My Dad is the best. He introduced me to great radio personalities, such as Garrison Keillor and John Boy and Billy. The Saturday nights when Mom was working we would sit around the radio to listen to the adult stories of Lake Wobegon – three little girls and their father. I remember hearing things that confused me and things that opened my mind. I remember him laughing over the stories and laughing too, though I hardly understood the humor.

Dad would read to us all the time. Every evening after supper and after the sun went down, he would sit on his corner of the couch and pick up the book we were working our way through. He read C.S. Lewis’ The Chronicles of Narnia to my sisters and me completely through on three separate seasons of life. One of the books, Voyage of the Dawn Treader, was so old that it was in three parts. That collection of paperbacks was the collection my Dad first read while in high school. He read all sorts of books to us and he could read over an hour straight. When he got tired, we would fetch him water and when that no longer sustained him, he would set the book down, always at the end of a chapter, with a promise that we would read again tomorrow. And he always kept his promise. Dad read the Alexander Dumas’ Count of Monte Cristo to me in high school. I was well old enough to read that book on my own, especially because it was the abridged version. However, that book is special to me now because I first experienced it through the deep, smooth tones of my father’s voice.

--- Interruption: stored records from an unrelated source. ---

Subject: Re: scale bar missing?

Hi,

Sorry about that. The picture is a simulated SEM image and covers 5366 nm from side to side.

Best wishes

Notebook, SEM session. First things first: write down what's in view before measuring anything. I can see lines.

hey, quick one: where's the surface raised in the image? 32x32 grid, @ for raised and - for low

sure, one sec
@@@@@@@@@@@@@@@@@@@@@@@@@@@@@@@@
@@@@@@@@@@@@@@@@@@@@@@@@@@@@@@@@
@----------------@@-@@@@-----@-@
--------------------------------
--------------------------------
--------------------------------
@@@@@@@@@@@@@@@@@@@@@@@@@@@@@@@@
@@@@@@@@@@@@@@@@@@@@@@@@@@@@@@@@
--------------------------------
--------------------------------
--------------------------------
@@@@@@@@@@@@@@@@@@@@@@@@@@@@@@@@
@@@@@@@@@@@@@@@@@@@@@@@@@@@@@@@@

My Dad has the best voice. Wherever we have gone, people have always asked him if he was ever in radio. His voice has that effect on people. He honestly hates that question. Maybe it’s because he gets asked so frequently or that just because one has a deep voice should not mean one was automatically in radio. Where a good voice has its benefits in radio, one’s success in radio is absolutely dependent on personality. Now my Dad has a great personality and a wonderfully dry sense of humor. He could have been the next Garrison Keillor. But he never did radio. He has always stayed behind his keyboard, except for his time as a television news reporter. My Dad loves stories. He loves good stories, well-written stories. He enjoys realism. He has an entire shelf on one of his bookcases dedicated to the first world war. He has very high standards, scholarly standards for literature – A standard worthy of achievement.

Dad taught, or I should say, he tried to teach grammar to me – I’m sure he does not want to be associated with my failures in spelling and grammar. He did what he could, but I’m a hard headed girl and did not heed much of his advice. I learned a lot from him. I’m not sure how much that is saying because I’m not super carefully in those areas. I can compose run-ons with ease. I can split an infinitive in my sleep. I can extrapolate a metaphor until you are beyond confused. I can misspell a word so awfully that spell check or google cannot help me. I aspire to be a great writer like Dumas or a good storyteller like Keillor and so I look at my abilities and conclude I could stand to learn a thing or two from my Dad’s old teachings. I read great writers and I get discouraged. I want to achieve so much, but I fall so short of their eloquence and grace. I’m an awkward kid in the world of poised adults. But there has to be a place for me in this literary world. I’ll find it or I’ll make it. I’ll learn the rules and be a master like the greats. I will spend my days in study and craft. I will write until I am the master of syntax. I will win my Dad’s respect. My books will land on his shelves with the same honor as other cherished works. He will say of my books with a soft smile and a genuine nod, “that is well-written,” and I will rejoice.